Thanks to all answerers!

2007-08-11 10:10:30 · 3 answers · asked by ? 2 in Arts & Humanities History

Oui. Thanks to my first two reviewers, but I wasn't asking about Robespierre's character, but rather how his influence in the Revolution affected French society. I've got some help from friends: free thought, freedom of the press, personal liberty for citizens, equal taxation, and whatnot... Can anyone answering this question add any more?

2007-08-12 05:33:56 · update #1

3 answers

Hmmm - - - am hard pressed to say anything nice about Robespierre. He was a prickly arrogant tyrant who spoke grandly about Liberty & Democracy while scheming and intriguing his way to a position as Dictator. His main contribution was to form a network of spies who were quick to denoune citizens as being subversives. Robespierre was a near perfect role model for Stalin and Hitler, all accept that part about being guiliottined....
If you want lofty ideas then read Rousseau, it was his lofty ideas & rhetoric Robespierre regurgitated in his efforts to seize power and to empower his use of the guiliottine to kill thousands. Robespierre contributed nothing but death to soiety.

http://www.historyguide.org/intellect/robespierre.html

http://www.loyno.edu/history/journal/1983-4/mcletchie.htm
"""A final problem is found in Robespierre's epithet, "the Incorruptible." He was smug, self-righteous, honest, and, by all accounts, contemporary and modern, completely and incorruptibly moral; the kind of man others almost love to hate. His own personal integrity was instrumental in formulating much of his policy. Robespierre desired to found the French Republic on his own high moral standards of integrity and virtue. <7> R. R. Palmer ascribes to him the virtues and faults of an inquisition: he allowed no room in himself for the possibility of error, and those disagreeing with him were seen as purely wrong; he was generally quick to denounce his opponents by calling their motives into question and charging them with self-serving motivations, of which he himself was, of course, entirely free""

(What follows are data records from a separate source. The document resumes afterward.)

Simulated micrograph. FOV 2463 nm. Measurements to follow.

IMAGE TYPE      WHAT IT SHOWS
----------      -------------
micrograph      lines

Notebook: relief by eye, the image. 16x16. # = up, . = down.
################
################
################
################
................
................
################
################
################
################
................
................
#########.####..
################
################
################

(was NOT , he was very self serving)

Peace.............

2007-08-11 11:24:07 · answer #1 · answered by JVHawai'i 7 · 2 0

Well, he ruled by terror, helped by a kind of secret police operation. He was not the first person in history to do so but certainly France had never experienced that type of regime before.

2007-08-11 21:21:31 · answer #2 · answered by marguerite L 4 · 1 0

A quick and painless method of mass murder, the guillotine.